Direct Control versus Preventive Control

The analysis of controls stresses the variety of approaches that managers follow to make results conform to plans. At the basis of control is the fact that the outcome of plans is dependent on the people who carry them out. For instance, a poor educational system cannot be controlled by criticizing its product, the unfortunate graduate, a factory turning out inferior products cannot be controlled by consigning products to the scrap heap; and a firm plagued with customer complaints cannot be controlled by ignoring the complainers. Responsibility for controllable deviations lies with whoever has made unfortunate decisions. Any hope of abolishing unsatisfactory results lies in changing the future actions of the responsible person, through additional training, modification of procedures, or new policy. This is the crux of controlling the quality of management.

There are two ways of seeing to it that the responsible people modify future action. The normal procedure is to trace the cause of an unsatisfactory result back to the persons responsible for it and get them to correct their practices. This may be called direct control. The alternative in the area of management is to develop better managers who will skill fully apply concepts, techniques, and principles and who will look at managing and managerial problems from a systems point of view, thus eliminating undesirable results caused by poor management. This will be referred to as preventive control.

In every enterprise, hundreds, and even thousands, of standards are developed to compare the actual output of goods or services in terms of quantity, quality, time, and cost with plans. A negative deviation indicates in terms of goal achievement, cost, price, personnel, labor-hours, or machine hours that performance is less than good or normal or standard and that results are not conforming to plans.

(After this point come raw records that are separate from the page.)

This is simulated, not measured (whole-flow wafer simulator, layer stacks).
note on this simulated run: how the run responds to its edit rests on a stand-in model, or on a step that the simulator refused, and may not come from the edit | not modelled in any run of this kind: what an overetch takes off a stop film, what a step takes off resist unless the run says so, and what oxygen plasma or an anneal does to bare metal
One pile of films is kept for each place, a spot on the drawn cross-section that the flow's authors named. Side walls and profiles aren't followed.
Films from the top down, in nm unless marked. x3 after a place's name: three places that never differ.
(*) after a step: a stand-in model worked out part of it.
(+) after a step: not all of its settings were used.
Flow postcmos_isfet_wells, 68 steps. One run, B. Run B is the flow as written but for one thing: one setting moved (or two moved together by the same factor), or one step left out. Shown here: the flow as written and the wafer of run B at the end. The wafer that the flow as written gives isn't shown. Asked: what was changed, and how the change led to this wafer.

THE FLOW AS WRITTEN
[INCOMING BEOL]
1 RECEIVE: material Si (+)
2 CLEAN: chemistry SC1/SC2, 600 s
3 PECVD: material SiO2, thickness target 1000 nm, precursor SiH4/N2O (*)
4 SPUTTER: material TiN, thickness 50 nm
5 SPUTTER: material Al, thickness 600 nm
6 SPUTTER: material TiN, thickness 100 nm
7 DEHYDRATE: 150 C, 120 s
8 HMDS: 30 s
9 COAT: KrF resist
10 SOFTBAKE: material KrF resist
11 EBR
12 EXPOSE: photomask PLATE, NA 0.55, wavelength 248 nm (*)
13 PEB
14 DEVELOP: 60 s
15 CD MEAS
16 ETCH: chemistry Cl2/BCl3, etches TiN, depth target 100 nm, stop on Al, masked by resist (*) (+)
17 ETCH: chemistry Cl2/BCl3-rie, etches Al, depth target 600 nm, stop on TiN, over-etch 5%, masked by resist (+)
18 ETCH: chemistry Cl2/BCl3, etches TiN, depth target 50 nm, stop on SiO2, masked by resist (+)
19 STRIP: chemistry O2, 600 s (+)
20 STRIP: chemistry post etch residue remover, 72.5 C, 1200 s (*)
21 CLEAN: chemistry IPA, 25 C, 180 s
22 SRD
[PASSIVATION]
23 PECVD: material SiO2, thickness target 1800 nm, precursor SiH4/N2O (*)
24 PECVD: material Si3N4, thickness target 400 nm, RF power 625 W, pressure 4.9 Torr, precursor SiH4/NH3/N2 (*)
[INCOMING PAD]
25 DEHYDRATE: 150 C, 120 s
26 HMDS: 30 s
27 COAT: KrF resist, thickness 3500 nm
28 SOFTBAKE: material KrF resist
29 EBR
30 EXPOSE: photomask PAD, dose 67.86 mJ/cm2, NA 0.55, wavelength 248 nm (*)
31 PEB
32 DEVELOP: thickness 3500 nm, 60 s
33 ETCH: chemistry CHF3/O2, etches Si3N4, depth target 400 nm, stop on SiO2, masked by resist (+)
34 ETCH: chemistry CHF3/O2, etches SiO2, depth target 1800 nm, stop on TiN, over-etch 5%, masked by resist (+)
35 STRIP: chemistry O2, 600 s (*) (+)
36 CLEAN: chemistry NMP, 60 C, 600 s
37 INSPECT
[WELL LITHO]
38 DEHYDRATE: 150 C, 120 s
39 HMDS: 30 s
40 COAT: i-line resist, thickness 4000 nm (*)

Apple computer, Inc., enjoyed a phenomenal early success after it was founded in 1977 by Steve Wozniak, the technical expert, and Steve Jobs, the marketing genius.

However, success did not last for very long, partly because of the introduction of the IBM Personal Computer. In the early 1980s, in the view of some observers, Apple needed tighter control and a more professional approach to managing. John Sculley was lured from the Pepsi-Cola Company to give Apple a new direction.

To bring the company under control, Sculley employed cost-cutting measures to improve its profitability. At the same time, however, research and development expenditures were increased so that the company could remain a technological leader in the field. The firm was also reorganized to reduce duplication of efforts, to lower the break even point, and to reduce friction among the departments. To improve its effectiveness and efficiency, Apple introduced new reporting procedures. Furthermore, considerable efforts were made to control the inventory level, which is a serious problem in the personal-computer industry. These measures, combined with a successful strategy (Apple’s Macintosh computer is making inroads into business corporations which are dominated by IBM) and helped by the popularity of desktop publishing, resulted in an increase of over 150% in earnings in the 1986 fiscal year.